Boyle Heights school protests district's decision to move campus

Written By kolimtiga on Senin, 03 Maret 2014 | 22.26

When Catherine Aleman and Ana Renteria learned that L.A. Unified might move or close their small school in East Los Angeles, they did what the Academy of Environmental and Social Policy had taught them to do: They tried to make a difference and organized a protest.

The students said the academy — an offshoot of Roosevelt High School in Boyle Heights — transformed their lives. The small campus has created close ties with students and teachers who push them toward college and stay after hours to help them with challenges such as Shakespearean prose.

The attention has helped both students maintain "A" averages even with college-level Advanced Placement courses. Overall, the school has increased its graduation rate and math and English test scores, and its gains on a widely used measure of academic quality were among the district's highest in the last two years.

The school has also vastly broadened student horizons with outdoor club trips to Mono Lake and other places for hiking, skiing and snowboarding — Aleman's first experiences with such adventures.

"Here, teachers grab you by the hand and help you up," Aleman said. "We know as a small school … nobody is going to be left behind."

But the protesters' petitions and a spirited march to L.A. Unified headquarters last week came to naught. On Friday, district officials told Principal Brendan Schallert that the school will be relocated to Lincoln High School this fall because its enrollment is too small to be financially sustainable. Its current location at the East Los Angeles Skills Center doesn't give it room to grow enough, officials said.

In an interview, L.A. Supt. John Deasy said that schools need to have at least 425 students to receive enough per-pupil state funding to run a full academic program. With the academy's enrollment of 280 projected to decline even more next year, he said, the district has poured millions of extra dollars into the school but can no longer afford to do so.

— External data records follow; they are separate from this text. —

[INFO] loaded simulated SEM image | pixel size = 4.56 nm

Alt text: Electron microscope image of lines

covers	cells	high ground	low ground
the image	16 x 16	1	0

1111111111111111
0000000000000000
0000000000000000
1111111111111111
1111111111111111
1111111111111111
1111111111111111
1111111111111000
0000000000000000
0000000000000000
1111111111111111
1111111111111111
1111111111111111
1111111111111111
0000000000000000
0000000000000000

"It's an excellent school — this has nothing to do with the quality of the school at all," Deasy said. "But high schools under 200 (students) aren't fiscally sustainable."

Once the darling of urban school reform, small schools began proliferating nationwide — especially after the Bill & Melinda Gates Foundation invested $2 billion in hundreds of them beginning in 2000. Roosevelt did not receive foundation dollars, but joined the movement by breaking up what had been a 5,000-student school into seven smaller campuses in 2010 to promote more personalized student attention. The environmental academy, however, had already moved offsite in 2007.

The Gates Foundation cooled toward the idea of small schools after research found that they did not significantly improve student achievement. Some of Roosevelt's campuses, however, showed promising results — including steady academic gains at the environmental academy.

But continued declines in enrollment there and at other Roosevelt campuses have made the experiment too costly, according to both Deasy and officials with the Partnership for Los Angeles Schools, the nonprofit that oversees Roosevelt and 14 other low-performing schools started by former L.A. Mayor Antonio Villaraigosa. Last year, the partnership reorganized Roosevelt again from seven campuses to three.

Deasy said the district will support the environmental academy's efforts to grow at Lincoln High by making it a magnet campus this year, which will allow it to recruit students beyond Boyle Heights. To ensure safe passage for students — some of whom fear crossing into a different gang territory — the district will also provide transportation to Lincoln, Deasy said. And the academy's full teaching staff will be retained next year even if enrollment drops further, he added.

Schallert said he appreciated the district's offers but said many students, parents and teachers had serious concerns about the move. Several said they planned to speak out at the L.A. Board of Education meeting Tuesday.

Dolores Flores said her daughter was physically beaten and bullied at her previous school but has thrived at the close-knit academy, which features student pledges against bullying on a prominent hallway display.

"They have no gangs here, no threats here," Flores said. "The students are productive and happy. I don't understand why you would change things."

James Lotter, an English teacher who helped start the academy, challenged the district's financial claims, saying the school has not drained the district of extra dollars. Four teachers and a part-time counselor are being paid with state funds for low-performing schools, and the school has cut transportation costs by three-fourths, according to academy staff.

And many students wondered whether their academy will survive the move to Lincoln. Several said they would not move because of ties to Boyle Heights, fear of crossing gang lines and reluctance to return to a large campus.

Rentaria, a junior, said she would move to Roosevelt's main campus next year despite problems with its size because she will not abandon her identity as a Rough Rider. Then she began to cry, saying Deasy never bothered to seek out the voices of students and parents before making the decision.

"He hasn't even visited our school or given us a chance," she said.